The Seattle Seahawks' convincing Super Bowl win confirmed a couple of trends that are working.
It helps to have a mobile quarterback such as Russell Wilson. It also helps to be physical, as Seattle and other teams have stressed finding physical players in the building process.
That's where you give the Denver Broncos some hope. They play the NFC West in 2014. To prepare for those games, the Broncos might try to get a little more physical with their offseason acquisitions.
"When you play those teams you know it's a physical division," Broncos president John Elway said. "You got to be able to play physical with physical teams, and that's always a goal is to be able to have a team that physically can stay with everybody in this league. It's a tough division that's a very physical division, so that'll be a great test for us."
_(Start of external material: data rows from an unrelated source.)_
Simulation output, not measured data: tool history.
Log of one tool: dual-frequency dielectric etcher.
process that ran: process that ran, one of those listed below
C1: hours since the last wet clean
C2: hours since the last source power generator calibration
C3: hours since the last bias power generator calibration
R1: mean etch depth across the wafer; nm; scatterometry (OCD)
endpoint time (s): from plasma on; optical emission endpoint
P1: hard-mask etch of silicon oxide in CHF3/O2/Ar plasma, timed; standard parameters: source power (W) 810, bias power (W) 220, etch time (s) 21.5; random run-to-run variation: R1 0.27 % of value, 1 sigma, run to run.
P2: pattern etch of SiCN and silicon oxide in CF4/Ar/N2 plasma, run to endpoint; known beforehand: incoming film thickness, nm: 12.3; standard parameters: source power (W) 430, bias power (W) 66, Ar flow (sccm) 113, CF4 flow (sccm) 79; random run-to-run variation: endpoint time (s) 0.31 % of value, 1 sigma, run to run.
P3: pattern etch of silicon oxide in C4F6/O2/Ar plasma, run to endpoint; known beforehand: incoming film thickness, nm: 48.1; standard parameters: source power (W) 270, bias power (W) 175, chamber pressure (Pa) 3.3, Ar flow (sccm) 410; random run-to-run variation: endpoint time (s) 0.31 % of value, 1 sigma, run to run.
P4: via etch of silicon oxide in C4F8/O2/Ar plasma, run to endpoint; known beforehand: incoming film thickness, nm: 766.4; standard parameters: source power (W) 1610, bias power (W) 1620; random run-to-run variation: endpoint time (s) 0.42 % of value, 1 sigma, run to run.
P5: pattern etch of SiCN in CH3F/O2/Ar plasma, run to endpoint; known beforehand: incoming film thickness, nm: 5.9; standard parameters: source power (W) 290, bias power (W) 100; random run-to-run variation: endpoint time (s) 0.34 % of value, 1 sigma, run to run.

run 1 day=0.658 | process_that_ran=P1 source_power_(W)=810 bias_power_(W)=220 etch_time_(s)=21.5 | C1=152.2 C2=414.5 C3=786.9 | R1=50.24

The Indianapolis Colts, for example, copied the model that made Baltimore successful. When he joined the Colts, Chuck Pagano brought the Ravens' concept that bigger is better. Pagano wanted bigger, stronger players on defense. He's been trying to build a more physical offensive line. He put the fullback back in the Colts' offense.
The Colts proved the system worked, at least in the regular season, as they beat San Francisco and Seattle (despite the fact that they lost to the Rams and Cardinals to go 2-2 against the NFC West). If the Broncos can use the four games against Seattle, San Francisco, St. Louis and Arizona as a test of their physicality, it could help them get back to the Super Bowl.
The downside of playing the NFC West is that it could cost the Broncos home-field advantage. The Broncos went 4-0 against the NFC East in 2013, but that won't be nearly as easy a task against the NFC West next season.
Getting the defense to be faster and more physical can be accomplished. Getting more physical on offense is tricky. Peyton Manning isn't mobile. The Broncos need offensive linemen whose priority is to knock down defenders quickly so the quarterback can get rid of the ball.
The Saints have similar issues with Drew Brees, and they invest in physical guards who knock down defenders and get away with lesser talent at tackle.
I agree with Elway's assessment that immobile quarterbacks aren't dinosaurs.
"I think you have both types in the league right now," Elway said. "You have Peyton, you have [Saints QB Drew] Brees, you have [Patriots QB Tom] Brady -- they're pocket guys. The young guys are the guys that are athletic and can move around -- you have the [Colin] Kaepernicks, Wilson, Cam Newton and some others. In this league, there is probably more of a combination of both right now than at any one point because with the athletic quarterbacks that teams have, they'll take advantage of what they can do. I think staffs are doing a hell of a job taking advantage of what their quarterback does best."
The solution for the Broncos and other AFC teams is getting more physical. It worked for Baltimore in its Super Bowl victory over San Francisco. Now we'll see if Denver, and even the New England Patriots, can do the same.